# Smooth homotopy

1. Apr 11, 2012

### jgens

Recently I have been working through a text on Differential Topology and have come across the notion of smooth homotopy. Now the textbook (along with every other source I can find on the matter) defines a smooth homotopy of maps $f,g:M \rightarrow N$ as a smooth map $h:M \times [0,1] \rightarrow N$ that satisfies $h(s,0) = f(s)$ and $h(s,1) = g(s)$. This all makes sense to me except for one thing: The text I am using only defines smooth manifolds without boundary and, unless I am missing something obvious, the space $M \times [0,1]$ is not a smooth manifold under this definition. In particular, if $M \times [0,1]$ is not a smooth manifold, then our definition of smooth map does not make any sense either. So I am wondering if I am just missing something here, or if there is a genuine problem with this definition.

Off the top of my head, all of these problems can be alleviated by considering a smooth map $h:M \times (0,1) \rightarrow N$ such that for some $x,y \in (0,1)$ with $x < y$ it follows that $h(s,x) = f(s)$ and $h(s,y) = g(s)$. This is a bit fussier, but it is immediately clear that $M \times (0,1)$ is a smooth manifold.

2. Apr 11, 2012

### quasar987

Hehe.. I'd say you've got the gist of it.
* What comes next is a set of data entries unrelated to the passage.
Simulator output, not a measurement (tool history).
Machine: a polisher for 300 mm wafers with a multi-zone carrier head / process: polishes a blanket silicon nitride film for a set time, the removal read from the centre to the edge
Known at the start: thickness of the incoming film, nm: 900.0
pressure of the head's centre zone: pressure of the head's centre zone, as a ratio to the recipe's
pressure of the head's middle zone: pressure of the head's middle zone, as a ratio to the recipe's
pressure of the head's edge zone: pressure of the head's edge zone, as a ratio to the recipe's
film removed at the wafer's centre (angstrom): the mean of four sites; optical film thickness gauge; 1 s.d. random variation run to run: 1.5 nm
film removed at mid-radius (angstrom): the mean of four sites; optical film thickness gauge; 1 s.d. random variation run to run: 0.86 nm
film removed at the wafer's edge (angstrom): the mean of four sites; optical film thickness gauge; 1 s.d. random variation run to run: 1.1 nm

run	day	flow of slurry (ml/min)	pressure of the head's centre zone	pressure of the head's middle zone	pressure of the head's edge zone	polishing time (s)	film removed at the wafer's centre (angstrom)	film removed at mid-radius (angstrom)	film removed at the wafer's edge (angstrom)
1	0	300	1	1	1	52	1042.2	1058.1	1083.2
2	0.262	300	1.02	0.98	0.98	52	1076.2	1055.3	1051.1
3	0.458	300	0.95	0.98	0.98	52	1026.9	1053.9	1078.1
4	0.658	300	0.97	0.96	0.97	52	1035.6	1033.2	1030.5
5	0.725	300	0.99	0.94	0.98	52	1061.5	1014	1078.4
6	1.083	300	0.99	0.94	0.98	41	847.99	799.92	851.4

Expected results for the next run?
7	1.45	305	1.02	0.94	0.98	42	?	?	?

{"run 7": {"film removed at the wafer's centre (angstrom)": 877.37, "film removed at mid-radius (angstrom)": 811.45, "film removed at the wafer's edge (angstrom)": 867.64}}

Because when we say a map h: M x [0,1] --> n is smooth, we mean that there is an smooth extension of h to some open set, say h: M x (a,b) -->N , where (a,b) contains [0,1].

More generally, if F is a closed subset of a manifold, a map h:F-->N is smooth if there is an smooth extension h:U-->N where U is open and contains F. In your case, M x [0,1] is a closed subset of the manifold M x R.